Reality Winding

The calendar has changed and a new year is here, bringing with it a feeling of new possibilities.  I used to think that post-college, all of my next steps would be clear.  I would have a job, a family, a home: a life that was predictable and understandable.  I have no idea where I got that idea.  I didn’t grow up in a predictable family and I’ve (almost) always loved the excitement that change brings.  As it turns out, my childhood was just preparation for a life of surprise seasons and unforeseen switchbacks.  I didn’t expect to leave college for Mexico, but that was where I went and the emotional growth I experienced there was critical for becoming a more whole person.  I knew nothing of law school, but stepped into the Wolf Law Building in faith and was intellectually challenged as well as satisfied.  And the surprising twists and turns that came after that were many.  Random classmate calls to offer perfect job that leads to dream job of being a GAL.  Living in Boulder ends up being the right place to remain even though it feels too small to share with my history.  And then Pine comes back from Peru, we fall in love, and get married less than a year later.

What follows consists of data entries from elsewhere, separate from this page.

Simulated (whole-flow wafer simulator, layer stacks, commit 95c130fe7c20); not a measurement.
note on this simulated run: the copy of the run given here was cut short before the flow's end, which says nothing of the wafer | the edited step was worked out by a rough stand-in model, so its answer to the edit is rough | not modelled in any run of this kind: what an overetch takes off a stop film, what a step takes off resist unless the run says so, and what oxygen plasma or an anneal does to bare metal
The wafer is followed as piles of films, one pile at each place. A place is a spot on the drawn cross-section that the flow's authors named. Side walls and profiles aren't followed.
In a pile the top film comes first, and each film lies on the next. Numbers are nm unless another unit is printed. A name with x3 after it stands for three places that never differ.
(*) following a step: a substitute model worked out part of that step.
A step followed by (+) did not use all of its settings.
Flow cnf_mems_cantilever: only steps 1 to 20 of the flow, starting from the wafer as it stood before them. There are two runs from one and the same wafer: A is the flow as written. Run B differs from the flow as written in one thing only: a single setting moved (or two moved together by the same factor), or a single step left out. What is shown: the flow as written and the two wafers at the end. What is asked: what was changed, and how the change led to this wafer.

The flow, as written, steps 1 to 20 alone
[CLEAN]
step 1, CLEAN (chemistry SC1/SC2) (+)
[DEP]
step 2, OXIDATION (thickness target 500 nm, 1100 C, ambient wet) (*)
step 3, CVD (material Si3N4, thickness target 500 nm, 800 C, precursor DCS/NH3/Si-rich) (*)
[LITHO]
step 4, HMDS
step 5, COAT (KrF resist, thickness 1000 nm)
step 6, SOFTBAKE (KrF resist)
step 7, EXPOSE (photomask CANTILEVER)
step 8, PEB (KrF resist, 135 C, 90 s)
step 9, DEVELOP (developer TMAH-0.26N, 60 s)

Fortunately, there has been a tremendous amount of joy in the last decade.  There have also been terrible times filled with fear and sadness.  But with each season, God’s plan unfolded and I kept on walking.  Some have said I’ve earned all the good things in my life, but I know that is untrue.  I have been blessed and with open arms, welcome that Love.

And so I find myself here, sitting in our beautiful kitchen watching the snow fall in Louisville.  How did we end up here?  Where will we go next?  I can’t wait to see where the road takes us.